The remainder of the paper is organized as follows. Section 2 reviews the relevant literature on DLBP problems and Sect. 3 describes in detail the problem concerned. The proposed DP method is explained in Sect. 4. Its performance is tested extensively on realistic cases and benchmark problems in Sect. 5. Section 6 concludes the paper.

2 Literature review

The single objective DLBP problems have been well studied in the literature. Both heuristics and exact approaches have been developed to solve such problems. Gungor and Gupta (2001) proposed a solution approach to the DLBP in the presence of task failures. The approach involves the following steps: (1) generate an incomplete state network representing all feasible states and their partial relationships; (2) generate the weights of edges based on the idle times of task assignments; (3) apply the Dijkstra’s shortest path algorithm to generate all shortest directed paths between the source node and the final node of the weighted state network. Recently, Altekin (2017) presented two second-order cone programming models and five piecewise linear mixed integer programming models for the DLBP with stochastic task times. The task times are assumed to be normally distributed with known means and variances. Their objective is to minimise the number of workstations needed. All these seven models are shown to be able to solve practical-sized problems. Li et al. (2019) developed a branch-bound-remember (BBR) algorithm for a simple DLBP with an objective to minimise the number of stations for parallel tasks. They also proposed two lower bounding schemes, a strengthened Koc’s IP model (Koc et al. 2009) and a new benchmark instance generation scheme. Computational results show that this branch-bound-remember algorithm solves most of the instances considered in short time. The lower bounds and the strengthened IP model are also demonstrated to be effective. Riggs et al. (2015) showed that generating a (stochastic) joint precedence graph based on the different EOL states of a product is beneficial to achieve the optimal line balance that considers both deterministic and stochastic task times. To deal with multiple types of products, Kannan et al. (2017) proposed a cost effective reverse logistics network from the perspective of the third party to work with a balanced disassembly line. A mixed integer non-linear program is developed and validated using various products from the liquid crystal displays industry.
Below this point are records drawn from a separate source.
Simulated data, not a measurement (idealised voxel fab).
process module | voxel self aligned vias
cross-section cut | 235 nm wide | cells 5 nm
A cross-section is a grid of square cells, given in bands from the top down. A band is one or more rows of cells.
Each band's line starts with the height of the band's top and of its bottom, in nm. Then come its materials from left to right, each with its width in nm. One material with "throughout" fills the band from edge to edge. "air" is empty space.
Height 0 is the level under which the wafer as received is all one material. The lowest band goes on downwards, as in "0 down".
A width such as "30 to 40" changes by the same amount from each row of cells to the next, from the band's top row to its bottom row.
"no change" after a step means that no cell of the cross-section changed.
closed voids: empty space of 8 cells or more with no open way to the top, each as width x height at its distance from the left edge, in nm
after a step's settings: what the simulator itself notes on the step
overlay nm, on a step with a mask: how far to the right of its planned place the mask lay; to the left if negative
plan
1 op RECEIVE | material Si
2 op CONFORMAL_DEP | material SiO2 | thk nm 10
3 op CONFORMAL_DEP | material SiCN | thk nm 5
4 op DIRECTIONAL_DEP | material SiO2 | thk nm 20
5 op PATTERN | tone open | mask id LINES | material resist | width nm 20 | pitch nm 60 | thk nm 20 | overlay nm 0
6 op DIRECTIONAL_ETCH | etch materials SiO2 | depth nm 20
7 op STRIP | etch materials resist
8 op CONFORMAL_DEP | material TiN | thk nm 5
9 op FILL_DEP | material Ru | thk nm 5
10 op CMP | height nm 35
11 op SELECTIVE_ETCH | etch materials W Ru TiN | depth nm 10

There have been some attempts to optimally solve profit-oriented DLBP. Altekin et al. (2008) defined and solved a profit-oriented partial DLBP problem. They developed the first mixed integer programming formulation, and proposed a lower and upper-bounding scheme based on linear programming relaxation. Their computational results show that the approach provides near optimal solutions for small problems and is capable of solving larger problems with up to 320 disassembly tasks in reasonable time. Ren et al. (2017) considered a similar problem and established a mathematical model to achieve the maximisation of profit, which is solved by an improved gravitational search algorithm (GSA). Kalaycilar et al. (2016) considered a DLBP with a fixed number of workstations and presented several upper and lower bounding procedures to maximise the total net revenue. Refer to Deniz and Ozcelik (2019) for a recent and comprehensive review on DLBP problems.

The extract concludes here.